Candidate Q&A: Sean Heitmann

EDITOR’S NOTE: This is part three of a five-part question-and-answer series on the Marshalltown School Board candidates.

Part three is dedicated to candidate Sean Heitmann, 40, attorney at Moore, McKibben, Goodman & Lorenz in Marshalltown.

Originally from Victor, Heitmann received a bachelor of arts degree in business management from Waldorf College in Forest City. He proceeded to earn a juris doctorate from the University of Iowa College of Law.

Heitmann and his wife, Megan, have one daughter, Millie, who is a sixth-grade student at Lenihan; and one son, Eliot, who is a second-grade student at Hoglan Elementary.

The other candidates running for four seats on the school board are incumbent Nicholas “Niko” Aguirre, Sara Faltys, Jan McGinnis and Bob Untiedt.

The election will be held Nov. 5.

Q: The Marshalltown Community School District currently has more than 550 students that have chosen to open-enroll out of the district and attend area schools. What do you think are the main reasons for students leaving the district? What do you propose to change that trend?

Heitmann: The overall trend of open enrollment is positive. Since the 2015 school year open enrollment has decreased from 522 students to 478 students. To help continue the trend, the district developed a communications plan. The goal is to improve communication with parents and our diverse community to improve the overall perception of the district. Most open enrollment decisions are about wrong perceptions that smaller districts have smaller classes or kids will have better opportunities to participate in extracurricular activities. Our district offers 4-year-old preschool, transitional kindergarten, a one-to-one Chromebook ratio for students. We have STEM specialists in our elementary schools, computer science is taught in elementary. We have a new modular technology lab at the middle school. High school students can complete AP courses and dual enrollment college credit courses.

Q: Besides open-enrollment, what do you consider to be the top three goals you would like to see the school district accomplish?

Heitmann: I would like to see growth of summer programming which is vital in helping kids exceed proficiency in reading, math and more. I would like to see growth of preschool and transitional kindergarten and the implementation of a long-range facilities plan which is essential to prioritize improvements.

Q: How will you exercise fiduciary responsibility and oversight?

Heitmann: School districts are funded by taxpayers. The school board must be responsible with those funds. It is necessary to question proposed expenses to ensure funds are used as intended. It is essential that board members develop an understanding of their role to provide oversight.

Q: Since the school budget is millions of dollars, what is your background in financial concerns or how will you gain understanding of this major component?

Heitmann: I was elected to the school board in 2015. For three years I served on the board Finance Committee. It gave me an education in school finance. The Iowa Association of School Boards is a great resource for board members. I have attended numerous seminars and training sessions dedicated to many areas of school board governance, including school finance.

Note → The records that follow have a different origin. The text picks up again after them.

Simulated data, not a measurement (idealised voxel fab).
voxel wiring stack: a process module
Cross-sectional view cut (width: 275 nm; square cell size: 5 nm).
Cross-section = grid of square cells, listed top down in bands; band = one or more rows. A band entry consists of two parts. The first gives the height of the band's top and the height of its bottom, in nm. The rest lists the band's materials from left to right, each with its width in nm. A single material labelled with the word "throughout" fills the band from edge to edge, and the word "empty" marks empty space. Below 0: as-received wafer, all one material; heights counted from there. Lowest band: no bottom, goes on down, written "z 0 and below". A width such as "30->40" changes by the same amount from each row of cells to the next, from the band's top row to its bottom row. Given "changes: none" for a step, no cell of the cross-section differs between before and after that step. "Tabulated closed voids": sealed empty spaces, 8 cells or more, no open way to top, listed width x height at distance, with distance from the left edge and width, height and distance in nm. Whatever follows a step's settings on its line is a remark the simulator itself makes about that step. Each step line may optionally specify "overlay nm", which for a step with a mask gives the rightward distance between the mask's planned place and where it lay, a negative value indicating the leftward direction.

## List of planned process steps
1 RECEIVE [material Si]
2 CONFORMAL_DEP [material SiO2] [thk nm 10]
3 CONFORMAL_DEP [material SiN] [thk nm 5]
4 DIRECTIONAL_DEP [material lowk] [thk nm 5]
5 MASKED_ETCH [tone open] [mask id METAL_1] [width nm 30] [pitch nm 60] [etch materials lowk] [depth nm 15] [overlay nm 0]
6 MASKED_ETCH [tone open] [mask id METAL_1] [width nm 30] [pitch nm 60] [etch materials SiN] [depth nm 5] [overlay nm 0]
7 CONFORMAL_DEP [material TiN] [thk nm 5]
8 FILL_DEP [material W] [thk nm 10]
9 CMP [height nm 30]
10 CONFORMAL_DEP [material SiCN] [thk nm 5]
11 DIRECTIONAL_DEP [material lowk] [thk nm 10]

Q: Have you visited any school facilities? Explain.

Heitmann: I had the opportunity to visit nearly every school building as a part of various curricular visits which gave me the chance to see staff members in action. I spent time in our schools as a volunteer, interacting with middle school students, talking about personal finance through Junior Achievement and reading to students for Anson Elementary’s annual Dr. Seuss day. As a parent, I attended picnics, family reading nights, STEAM nights, dodgeball tournaments, concerts and performances.

Q: What course of action should the school district take to install air conditioning in to the high school? How soon should that process begin?

Heitmann: The lack of air conditioning at the high school is an issue. Classrooms that are too hot negatively impact the learning environment. Completion of a long-range facilities plan is necessary to prioritize projects. Preliminary cost estimates for air conditioning the high school are approximately $14 million. Given the cost and the impact a project of that size would have on property taxes, the community should determine how much of a priority this project is.